So far, the reaction to his post — both in the more than 700 comments on the piece and elsewhere — has been relatively civil. As McIntosh pointed out on Twitter, he doubts it would have been as civil if he had been a female writer raising the same points.
“I’m saying the same thing that women have been saying for years,” McIntosh says. “There’s nothing in my piece that’s really new, it’s just that it’s coming from me. If my name was Joanna McIntosh … I’d be called irrational, I’d be called hysterical and I’d be called too sensitive.”
One other thing that I did not mention last week but I would like to mention this week is the rape scene between the Lannister twins in Game of Thrones. The same scene in the book actually was rough but consensual.
There’s been a lot of discussion, Internet rage, and general overall hoopla following Sunday night’s episode of Game of Thrones, as the television show made the most shocking book-to-screen deviation to date. *Spoiler free for future books.*
Jaime and Cersei finally had their reunited love scene, and suddenly for book readers, Jeyne Westerling seemed like a small cinematic sacrifice to make in comparison. I don’t want to get into a philosophical discussion on whether or not this scene constitutes as rape. Smarter people than I have alreadydonethat.
What we have to work with in the scene is what the characters said and did because we can’t know how they felt. And whether or not the scene was intended to come across as consensual sex, the way the scene was cut by the director makes it definitive to the audience that it was not consensual. Cersei repeatedly said no while Jaime forced himself on top of her and answered that he didn’t care as his creepy voiceover carried out onto a shot of Arya staring at mountains. If that’s all we know about the scene, then yes, in the television show Jaime raped Cersei.
The “debate” about the rape has been nearly as upsetting as the rape itself. I liked this take clearly stating that rape is not a “narrative device”.
In some ways, it’s useful for television shows to acknowledge the extent of sexual violence in our culture. These narratives allow necessary stories to be told. But the execution is too easy. From daytime soap operas to prestige cable shows, rape is all too often used to place the degradation of the female body and a woman’s vulnerability at the center of the narrative. Rape is used to create drama and ratchet up ratings. And it’s rare to see the brutality and complexity of a rape accurately conveyed on-screen. Instead, we are treated to an endless parade of women being forced into submission as the delicate and wilting flowers television writers and producers seem to want them to be.
I am still wondering why there seems to be a renaissance in misogny, racism and homobigotry. You would think that the sports arena would have made better strides against racism given that teams and fans are fully integrated to the idea that there are players of many races. However, it seems the real money and power behind the bread and circuses are still those rich, horrid, white men. We talked about the Clippers’ owner last week. There is, of course, more on that.

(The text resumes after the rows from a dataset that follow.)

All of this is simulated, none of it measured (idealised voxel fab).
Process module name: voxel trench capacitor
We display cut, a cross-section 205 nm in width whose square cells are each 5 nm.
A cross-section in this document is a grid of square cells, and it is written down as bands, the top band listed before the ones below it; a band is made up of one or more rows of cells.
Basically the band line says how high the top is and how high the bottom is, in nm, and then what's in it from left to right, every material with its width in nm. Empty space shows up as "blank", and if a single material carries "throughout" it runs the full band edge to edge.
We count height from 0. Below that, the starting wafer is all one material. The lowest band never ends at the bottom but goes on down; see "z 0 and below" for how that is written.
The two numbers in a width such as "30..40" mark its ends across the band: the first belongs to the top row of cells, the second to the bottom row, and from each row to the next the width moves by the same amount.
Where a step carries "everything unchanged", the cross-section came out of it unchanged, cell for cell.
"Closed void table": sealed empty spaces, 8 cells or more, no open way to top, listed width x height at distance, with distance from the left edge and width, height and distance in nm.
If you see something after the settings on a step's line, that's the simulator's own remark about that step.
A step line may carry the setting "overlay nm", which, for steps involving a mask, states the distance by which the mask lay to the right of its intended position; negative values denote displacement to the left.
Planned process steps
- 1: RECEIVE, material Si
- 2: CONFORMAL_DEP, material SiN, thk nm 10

Deadspin has acquired an extended, 15-minute version of the conversation between Clippers owner Donald Sterling and his then-girlfriend V. Stiviano. If the original nine-minute tape acquired by TMZ left any questions about Sterling’s opinions regarding minorities, the audio here should remove all doubt that he’s a doddering racist with views not too far removed from the plantation.
The Clippers themselves showed some class this week in a protest that was priceless. There will undoubtedly be more coming and hopefully the NBA can find a way to strip Sterling of the franchise.
The Clippers gathered at center court before a118-97 Game 4 loss in their first-round series against the Golden State Warriors and took off their Clippers warm-up shirts and left them there. They then warmed up wearing inside-out red shooting shirts that did not display the Clippers name or logo. During the game, players wore black arm or wrist bands and black socks.
In other news, water is still wet and Sarah Palin is still one of the dumbest people on the planet. This is the money quote she gave the NRA: ‘Waterboarding is how we baptize terrorists’.
Former Alaska Gov. Sarah Palin (R) defended the controversial enhanced interrogation technique of waterboarding this weekend, and implied that the practice would still be commonplace “if I were in charge.”
“They obviously have information on plots to carry out Jihad,” she said at the National Rifle Association (NRA) annual meeting on Saturday evening, referring to prisoners. “Oh, but you can’t offend them, can’t make them feel uncomfortable, not even a smidgen. Well, if I were in charge, they would know that waterboarding is how we baptize terrorists.”
The remark stands in stark contrast to the opinion of her former running mate, Sen. John McCain (R-Ariz.).
The former Republican presidential nominee, who spent more than five years in a prison camp during the Vietnam War, has repeatedly denounced the practice, which he says is torture.
In her speech, Palin praised the NRA, a group whose members “are needed now more than ever, because every day we are seeing more and more efforts to strip away our Second Amendment rights,” she said.
I am still waiting for some examples of how any government in the US is stripping away the second amendment rights. I do, however, have thousands of examples of how women are losing their right to self determination.
My last offering this morning is yet another in depth article on the demise of the middle class in the USA. Middle class Americans are an endangered species.
Wages for millions of American workers, particularly those without college degrees, have flat-lined. Census figures show the median household income in 2012 was no higher than it was 25 years ago. Men’s median wages were lower than in the early 1970s.
Meanwhile, many of the expenses associated with a middle-class life have increased beyond inflation. This includes college tuition, whose skyrocketing cost has laid siege to a bedrock principle of the American Dream: that your children will do better than you did.
A recent poll conducted by the Washington Post and the Miller Center at the University of Virginia found that 40 percent of those calling themselves middle class felt less financially secure than they were just a few years ago. Forty-five percent said they worry “a lot” about having enough money stashed away for retirement, and 57 percent said they worry about meeting their bills. Less than half said they expect their kids to do any better.
Fewer Americans find themselves in the heart of the middle class with every passing year.
In the mid-1970s, the majority of Americans were in the middle, with 52 percent earning the equivalent (in today’s dollars) of $35,000 to $100,000. Today, according to census figures, the share of households earning under $35,000 is virtually unchanged, 35 percent. The shift has occurred in the other two categories. Households with incomes over $100,000 have doubled, to 22 percent, while less than 44 percent are in the middle cluster.
So, what’s on your reading and blogging list today?